Implementing an pipeline step for an MNIST Dataset Loader


#1

Hello,

I’m trying to implement a pipeline step for an MNIST Dataset Loader, using the approach in the Kaggle Open Solution Data Science Bowl 2018 repository.

The current state of its implementation can be found here:

My pipeline looks something like this.

def lenet5(config, train_mode):
if train_mode:
    save_output = False
    load_saved_output = False
else:
    save_output = False
    load_saved_output = False

#TODO: Implement loader.
loader = Step(name='loader',
              transformer=MNISTLoader(**config.loader),
              input_data=['input'],
              adapter={'X': ([('input', 'X')]),
                       'y': ([('input', 'y')]),
                       'train_mode': ([('input', 'train_mode')]),
                       'X_valid': ([('input', 'X_valid')]),
                       'y_valid': ([('input', 'y_valid')]),
                        },
              cache_dirpath=config.env.cache_dirpath)

lenet5 = Step(name='lenet5',
              transformer=PyTorchLeNet5(**config.lenet5),
              input_steps=[loader],
              cache_dirpath=config.env.cache_dirpath,
              save_output=save_output, load_saved_output=load_saved_output)

output = Step(name='output',
              transformer=Dummy(),
              input_steps=[lenet5],
              adapter={'y_pred': ([(lenet5.name, 'labeled_images')]),
                       },
              cache_dirpath=config.env.cache_dirpath)
return output

An existing example of loading the MNIST dataset can be found here: https://github.com/pytorch/examples/blob/master/mnist/main.py

train_loader = torch.utils.data.DataLoader(
datasets.MNIST('../data', train=True, download=True,
               transform=transforms.Compose([
                   transforms.ToTensor(),
                   transforms.Normalize((0.1307,), (0.3081,))
               ])),
batch_size=args.batch_size, shuffle=True, **kwargs)

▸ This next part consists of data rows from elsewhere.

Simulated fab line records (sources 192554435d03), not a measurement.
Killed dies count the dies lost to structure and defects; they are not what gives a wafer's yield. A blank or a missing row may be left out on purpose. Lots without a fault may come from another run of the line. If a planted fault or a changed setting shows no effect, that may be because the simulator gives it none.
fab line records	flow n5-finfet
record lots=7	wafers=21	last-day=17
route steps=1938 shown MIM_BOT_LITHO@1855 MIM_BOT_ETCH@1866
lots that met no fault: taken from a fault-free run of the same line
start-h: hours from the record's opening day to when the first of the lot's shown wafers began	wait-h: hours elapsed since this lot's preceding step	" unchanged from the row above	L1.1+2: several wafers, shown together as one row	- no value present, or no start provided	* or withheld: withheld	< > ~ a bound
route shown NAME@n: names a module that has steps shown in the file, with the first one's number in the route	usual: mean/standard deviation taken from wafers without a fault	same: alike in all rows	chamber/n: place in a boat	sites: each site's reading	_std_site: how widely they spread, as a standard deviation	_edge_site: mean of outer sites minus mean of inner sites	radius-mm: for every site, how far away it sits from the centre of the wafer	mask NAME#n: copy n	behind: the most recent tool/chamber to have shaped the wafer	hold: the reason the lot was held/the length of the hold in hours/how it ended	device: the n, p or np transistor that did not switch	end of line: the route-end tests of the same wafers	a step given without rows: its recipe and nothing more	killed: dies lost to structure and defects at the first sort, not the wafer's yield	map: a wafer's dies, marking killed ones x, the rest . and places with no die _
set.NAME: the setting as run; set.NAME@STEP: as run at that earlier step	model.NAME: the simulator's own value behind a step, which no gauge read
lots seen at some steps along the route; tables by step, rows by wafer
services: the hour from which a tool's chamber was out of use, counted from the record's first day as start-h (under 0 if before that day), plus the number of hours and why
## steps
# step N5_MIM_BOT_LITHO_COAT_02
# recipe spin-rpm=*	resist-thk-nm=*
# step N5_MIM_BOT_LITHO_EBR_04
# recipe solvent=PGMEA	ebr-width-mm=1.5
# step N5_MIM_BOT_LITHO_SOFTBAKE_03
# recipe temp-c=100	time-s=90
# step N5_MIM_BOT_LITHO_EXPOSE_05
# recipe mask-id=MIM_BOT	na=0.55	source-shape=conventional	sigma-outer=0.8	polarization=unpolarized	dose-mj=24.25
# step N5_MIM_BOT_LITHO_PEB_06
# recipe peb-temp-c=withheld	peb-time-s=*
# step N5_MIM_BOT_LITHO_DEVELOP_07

test_loader = torch.utils.data.DataLoader(
datasets.MNIST('../data', train=False, transform=transforms.Compose([
                   transforms.ToTensor(),
                   transforms.Normalize((0.1307,), (0.3081,))
               ])),
batch_size=args.test_batch_size, shuffle=True, **kwargs)

The MNISTDataset class currently looks like this:

class MNISTDataset(Dataset):
"""`MNIST <http://yann.lecun.com/exdb/mnist/>`_ Dataset.

Based on MNIST class from torchvision/datasets/mnist.py

"""

def __init__(self, root, train_mode, transform=None, target_transform=None, download=False):
    super().__init__()
    self.root = os.path.expanduser(root)
    self.transform = transform
    self.target_transform = target_transform
    self.train_mode = train_mode  # load training set or test set

    if download:
        self.download()

    if not self._check_exists():
        raise RuntimeError('Dataset not found.' +
                           ' You can use download=True to download it')

    if self.train_mode:
        self.train_data, self.train_labels = torch.load(
            os.path.join(self.root, self.processed_folder, self.training_file))
    else:
        self.test_data, self.test_labels = torch.load(
            os.path.join(self.root, self.processed_folder, self.test_file))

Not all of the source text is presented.